Today, when I picked up my youngest from school, she felt tired and weary. We drove home, and rather than wondering why she was whining I just let her be in it, and I sat there in it with her. My mind swirled with all the the things that could be causing this mood. Hurt feelings—was she getting sick? Kindergarten, as we all know, has its magic—but it also has stress for these little people figuring out how the world works.
We got home, climbed out of the car, and trudged to the kitchen. Before preparing a snack I picked her up, held her in my arms and just rocked her.
I never asked her what was going on; I simply remained present and gave her the space to feel whatever it was she was feeling. I let go of my usual feeling that I need to “fix it” for her.
It was a brief moment between us, but in that moment it dawned on me how naturally I want to fix things. My first reaction in many situations is to control, to fix. As a mother and as a woman, it feels like a deep part of myself—this desire to make all things good or to restore balance where there is upset.
I wondered to myself where this comes from.
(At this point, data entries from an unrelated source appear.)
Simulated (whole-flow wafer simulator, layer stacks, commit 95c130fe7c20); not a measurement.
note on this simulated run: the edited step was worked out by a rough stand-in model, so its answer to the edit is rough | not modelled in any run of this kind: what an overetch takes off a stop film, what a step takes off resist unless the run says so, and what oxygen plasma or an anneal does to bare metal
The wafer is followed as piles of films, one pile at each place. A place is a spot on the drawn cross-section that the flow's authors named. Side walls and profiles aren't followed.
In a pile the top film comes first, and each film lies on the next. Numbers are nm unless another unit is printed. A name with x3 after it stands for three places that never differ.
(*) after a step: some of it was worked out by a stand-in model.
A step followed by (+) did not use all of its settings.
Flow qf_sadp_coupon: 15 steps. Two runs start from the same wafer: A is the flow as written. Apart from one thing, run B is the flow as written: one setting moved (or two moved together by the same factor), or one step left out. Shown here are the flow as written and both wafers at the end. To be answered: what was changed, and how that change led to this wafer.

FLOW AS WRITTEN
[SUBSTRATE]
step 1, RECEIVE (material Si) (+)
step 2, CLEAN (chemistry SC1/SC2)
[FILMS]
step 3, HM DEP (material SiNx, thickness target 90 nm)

Perhaps it is an aspect of motherhood but I think it affects other women, too. When faced with discord we immediately feel compelled to problem-solve, to fix and repair. Sometimes this process actually gets in the way of any actual healing that needs to be done, or any feeling that needs to ripen, come to fruition, and release. One of my practices is to work on letting this go; I want to be open and receptive to whatever needs to be. Some emotions might be uncomfortable, but they have a process, a life-span, a cycle.
I want to teach my children to feel emotional freedom. I want to give them tools to overcome. I want to give them grit so that when things get tough, they know they will make it through. I want to help them feel strong.
But today, in my kitchen, my daughter in my arms, I realized that I also want to teach my children that its okay to be sad, too. I want to teach them to be in it, to allow themselves to feel it, to face it, and to know that above all—this, too, shall pass.